There have been many things written about Onan’s sin. Papists and others point to this as a proof text against birth control. But I am certain that God did not send this man to hell simply because he spilled his seed on the ground.

 

That which was later written in the law of God given to Israel (Deuteronomy 25:5), was already clearly established as the revealed will of God to the children of Abraham. If a brother died without children, his brother next to him was required to take his wife and raise up a son in the name of his dead brother.

 

This law was given to none but Israel. It applied to none but Israel. It was given to Israel, to Abraham’s children, because the Lord God promised to send his Son, the Messiah, our Redeemer, through Abraham’s seed. The promised Redeemer, the promised Savior, in whom all blessedness is found, and the heritage of grace in him, was the birthright of the firstborn son.

 

When Onan refused to raise up a child in the name of his brother, he showed contempt for God’s covenant, despising God’s Son. Just as Esau before him, Onan snubbed his nose at God’s goodness and grace in Christ. It was for this that God killed him. — I am here to tell you that God almighty has not changed. He still sends men and women to hell for snubbing their noses at his Son.

 

After the death of his first two sons, Judah promised Tamar that as soon as his third son, Shelah, was old enough, he would marry her. But, in verse 11, we are told that it was a promise he had no intention of keeping.

 

Judah’s incest with Tamar stands as a warning to all. — What could be more terrible than the record here given of Judah and his family? Here is a man brought up in the midst of a favored people, blessed with godly influences, surrounded by examples of grace from his youth. Yet, Judah chose the rebel’s path. The consequences of his actions are glaring. His sons were slain under the wrath of God. Still, Judah went on, walking after the lusts of his flesh.

 

After the death of his wife, Judah took his Adullamite friend with him to see about the shearing of his sheep.

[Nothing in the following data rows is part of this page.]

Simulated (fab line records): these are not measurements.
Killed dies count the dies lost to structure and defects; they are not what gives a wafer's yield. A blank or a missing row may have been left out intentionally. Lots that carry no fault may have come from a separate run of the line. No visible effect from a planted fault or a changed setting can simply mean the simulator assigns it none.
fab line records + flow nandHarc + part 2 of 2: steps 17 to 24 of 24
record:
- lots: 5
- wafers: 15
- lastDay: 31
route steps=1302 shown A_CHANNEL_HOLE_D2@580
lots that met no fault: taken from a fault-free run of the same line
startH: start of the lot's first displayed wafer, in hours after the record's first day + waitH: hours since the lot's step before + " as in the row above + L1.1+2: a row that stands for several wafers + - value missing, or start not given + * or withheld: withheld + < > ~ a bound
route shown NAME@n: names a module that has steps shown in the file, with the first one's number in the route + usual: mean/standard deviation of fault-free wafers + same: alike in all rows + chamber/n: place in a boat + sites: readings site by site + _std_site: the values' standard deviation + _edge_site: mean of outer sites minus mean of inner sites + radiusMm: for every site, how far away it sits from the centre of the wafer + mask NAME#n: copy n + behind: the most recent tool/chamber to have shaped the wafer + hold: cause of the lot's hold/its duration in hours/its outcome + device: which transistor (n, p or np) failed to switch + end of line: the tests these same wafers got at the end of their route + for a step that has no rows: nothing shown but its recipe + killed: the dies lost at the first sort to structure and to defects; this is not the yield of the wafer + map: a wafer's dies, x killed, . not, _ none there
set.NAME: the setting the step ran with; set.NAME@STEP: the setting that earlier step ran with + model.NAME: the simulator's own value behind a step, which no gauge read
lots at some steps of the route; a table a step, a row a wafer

  • Tamar disguised herself as a harlot.
  • Judah hired his daughter-in-law as a prostitute.
  • He sent his companion in ungodliness to pay his harlot and retrieve his signet, his bracelets, and his staff.
  • When Hirah could not find a harlot in the place, Judah thought the matter was over. He shrugged his shoulders and said, “That’s that. Let her take those things and forget the matter, lest we be ashamed.”
  • When Judah heard that Tamar was pregnant, he was enraged, and said, Let her be burned.” That is to say, “Let her wear the mark of a whore (Leviticus 21:9), so that all seeing her will know what kind of woman she is.” – What hypocrisy! — What self-righteousness!

 

At last, Judah acknowledged and confessed his sin (vv. 24-26).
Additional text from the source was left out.